Given a third party system that streams XML to me via TCP. The TOTAL transmitted XML content (not one message of the stream, but concatenated messages) looks like this :
<root>
<insert ....><remark>...</remark></insert>
<delete ....><remark>...</remark></delete>
<insert ....><remark>...</remark></insert>
....
<insert ....><remark>...</remark></insert>
</root>
Every line of the above sample is individually processable. Since it is a streaming process, I cannot just wait out until everything arrives, I have to process the content as it comes. The problem is the content chunks can be sliced by any point, no tags are respected. Do you have some good advice on how to process the content if it arrives in fragments like this?
Chunk 1:
<root>
<insert ....><rem
Chunk 2:
ark>...</remark></insert>
<delete ....><remark>...</remark></delete>
<insert ....><remark>...</rema
Chunk N:
rk></insert>
....
<insert ....><remark>...</remark></insert>
</root>
EDIT:
While processing speed is not a concern (no realtime troubles), I cannot wait for the entire message. Practically the last chunk never arrives. The third party system sends messages whenever it encounters changes. The process never ends, it is a stream that never stops.

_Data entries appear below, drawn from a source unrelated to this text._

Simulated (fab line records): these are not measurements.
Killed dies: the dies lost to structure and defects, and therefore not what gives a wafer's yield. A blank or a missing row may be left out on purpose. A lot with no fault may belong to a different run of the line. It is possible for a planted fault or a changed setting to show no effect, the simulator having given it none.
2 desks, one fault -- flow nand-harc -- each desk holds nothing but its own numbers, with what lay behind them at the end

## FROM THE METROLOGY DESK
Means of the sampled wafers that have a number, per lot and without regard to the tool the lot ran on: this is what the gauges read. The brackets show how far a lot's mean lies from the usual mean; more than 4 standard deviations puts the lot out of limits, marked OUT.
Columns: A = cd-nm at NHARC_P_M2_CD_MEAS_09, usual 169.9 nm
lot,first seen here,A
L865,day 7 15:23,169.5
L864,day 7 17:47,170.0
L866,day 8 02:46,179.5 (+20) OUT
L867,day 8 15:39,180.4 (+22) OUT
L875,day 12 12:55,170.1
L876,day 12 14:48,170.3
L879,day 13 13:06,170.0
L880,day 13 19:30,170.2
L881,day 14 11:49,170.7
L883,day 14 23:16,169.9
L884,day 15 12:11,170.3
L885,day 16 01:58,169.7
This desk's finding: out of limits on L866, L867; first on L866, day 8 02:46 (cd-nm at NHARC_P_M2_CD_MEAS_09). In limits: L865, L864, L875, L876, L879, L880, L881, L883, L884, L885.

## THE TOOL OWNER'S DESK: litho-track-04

After further investigation we figured out that the XML stream has been sliced up by the TCP buffer, whenever it got full. Therefore, slicing happened actually randomly in the byte stream causing cuts even inside unicode characters. Therefore, we had to assemble the parts on byte level and convert that back to text. Should converstion fail, we waited for the next byte chunk, and tried again.